AS well as overhauling Britain's economy, Margaret Thatcher triggered a cultural revolution by igniting a creative burst of anger at her policies, including slashing arts funding.
Thatcher "had a phenomenal impact on the cultural landscape of Britain by creating an ideological backlash", said David Khabaz of the London School of Economics, author of a book on the former prime minister's cultural legacy.
"It was kind of a paradoxical movement: if (Thatcher) hadn't provided that sort of attack on art, the critical edge of intellectual art would never have come about," he said.
Thatcher swept to power in 1979, and among her many controversial reforms was a decision to progressively cut funding for the Arts Council, a public body set up after World War II to help bring culture to the masses.
In line with her fierce free market economic principles, she argued that artists - many seen as broadly leftwing and anti-government - should sink or swim on their own merits, like the rest of the population.
But more than withdrawing funds it was her wider policies - including cutting jobs in mines and elsewhere, while cosying up to the US against the Soviet threat and waging war in the Falklands - which fuelled anger.
"Thatcher polarised society far more than ever before ... What you read, what you watched and listened to indicated whether you were pro or anti-Thatcher," said David Christopher of the European Business School.

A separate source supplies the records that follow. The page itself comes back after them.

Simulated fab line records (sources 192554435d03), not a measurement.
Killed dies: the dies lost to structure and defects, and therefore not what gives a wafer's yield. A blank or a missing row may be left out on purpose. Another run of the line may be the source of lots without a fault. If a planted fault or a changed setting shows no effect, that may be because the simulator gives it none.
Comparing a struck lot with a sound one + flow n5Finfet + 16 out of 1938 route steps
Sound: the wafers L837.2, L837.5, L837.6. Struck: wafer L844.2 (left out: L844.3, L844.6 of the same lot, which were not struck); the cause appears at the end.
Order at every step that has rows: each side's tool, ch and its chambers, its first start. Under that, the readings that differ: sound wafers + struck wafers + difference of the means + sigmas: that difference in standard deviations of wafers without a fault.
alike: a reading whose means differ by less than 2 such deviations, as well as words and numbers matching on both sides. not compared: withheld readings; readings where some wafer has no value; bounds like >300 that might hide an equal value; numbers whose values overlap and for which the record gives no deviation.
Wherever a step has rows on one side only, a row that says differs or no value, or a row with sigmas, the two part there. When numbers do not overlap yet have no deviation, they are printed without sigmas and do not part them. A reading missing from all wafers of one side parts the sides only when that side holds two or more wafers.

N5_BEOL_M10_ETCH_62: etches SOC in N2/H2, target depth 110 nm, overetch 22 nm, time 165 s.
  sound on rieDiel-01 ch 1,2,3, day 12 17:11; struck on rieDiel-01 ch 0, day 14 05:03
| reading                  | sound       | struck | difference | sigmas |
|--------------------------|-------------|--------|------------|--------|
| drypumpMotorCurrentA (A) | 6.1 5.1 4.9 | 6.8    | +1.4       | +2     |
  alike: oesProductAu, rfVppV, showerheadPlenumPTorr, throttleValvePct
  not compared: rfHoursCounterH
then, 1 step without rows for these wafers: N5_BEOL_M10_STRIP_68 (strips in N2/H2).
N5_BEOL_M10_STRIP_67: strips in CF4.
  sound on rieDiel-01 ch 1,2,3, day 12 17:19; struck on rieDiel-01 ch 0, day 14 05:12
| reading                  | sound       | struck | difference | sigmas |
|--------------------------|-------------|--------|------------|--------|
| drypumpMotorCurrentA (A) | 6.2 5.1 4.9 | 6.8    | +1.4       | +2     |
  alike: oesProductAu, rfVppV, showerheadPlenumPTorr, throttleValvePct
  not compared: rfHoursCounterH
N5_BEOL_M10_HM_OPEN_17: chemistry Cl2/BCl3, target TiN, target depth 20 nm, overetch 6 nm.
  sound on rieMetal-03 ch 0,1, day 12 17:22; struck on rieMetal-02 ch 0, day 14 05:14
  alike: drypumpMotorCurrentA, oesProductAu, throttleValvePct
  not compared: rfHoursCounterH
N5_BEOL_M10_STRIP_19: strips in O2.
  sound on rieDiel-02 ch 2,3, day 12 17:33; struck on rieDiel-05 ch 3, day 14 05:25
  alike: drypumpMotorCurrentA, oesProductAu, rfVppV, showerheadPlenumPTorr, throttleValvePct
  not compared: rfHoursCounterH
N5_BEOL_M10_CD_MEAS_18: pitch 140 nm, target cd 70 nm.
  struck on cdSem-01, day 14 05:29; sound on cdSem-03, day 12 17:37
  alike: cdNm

"Thatcher affected people's attitudes in their everyday life, her hegemony seems to permeate all aspects of life," including fashion, cinema and music, added Christopher, author of British Culture, an Introduction.
The music world saw the most visible, and sometimes violent, reaction to Thatcher's policies.
Red Wedge, an anti-Thatcher movement formed in the run-up to the 1987 election, brought together a grouping of musicians including The Clash, Paul Weller, The Communards, Madness, Billy Bragg, The Smiths and Elvis Costello.
They played benefit gigs to raise money for striking miners and urging people to vote Labour, while underground events sprung up with concerts and exhibitions in warehouses, or home-made CDs to bypass music corporations.
In 1988 Morrissey penned Margaret on the Guillotine, saying that was his "wonderful dream". Dozens of other songs call for her removal, notably over her friendship with Chile's former dictator Augusto Pinochet.
The same year students from Goldsmiths College in London organised the famous Freeze "happening" in a dingy Docklands warehouse. They were led by Damien Hirst, who later became one of the world's wealthiest artists.
Other galleries, like that of Charles Saatchi, also served as a breeding ground for the counter-culture new British art.
Meanwhile, one thorn in Thatcher's side came from the heart of the British establishment: the internationally respected and fiercely independent BBC.
The Tory leader was not slow to try to clamp down on the BBC, which broadcast damaging news investigation programs like Panorama.
Thatcher "hated the BBC. She became increasingly worried about the BBC until she managed to appoint chairmen who were sympathetic to the government," said Christopher.
Channel Four, a public TV station created in 1982, nurtured a new generation of directors whose edgy social films started on the small screen, but then became cinema hits.
My Beautiful Launderette, a powerful satire on race and class directed by Stephen Frears with the writer Hanif Kureishi, was among the most successful products of that collaboration.
Other openly anti-Thatcher filmmakers included Mike Leigh and Ken Loach, while playwright and later Nobel Literature prize laureate Harold Pinter also joined the cultural onslaught on her government.
The creative burst continued well beyond her departure in 1990, which presaged the demise of Tory government in 1997.
In December 2011, Meryl Streep portrayed her in the film The Iron Lady, although it was criticised in some parts for focusing on her dementia.
"She has become a British icon ... Thatcher is not Thatcherism: Thatcher started the project, but Thatcherism became much, much bigger than her," said Khabaz.
"Half of the country still despise her. It has not gone away."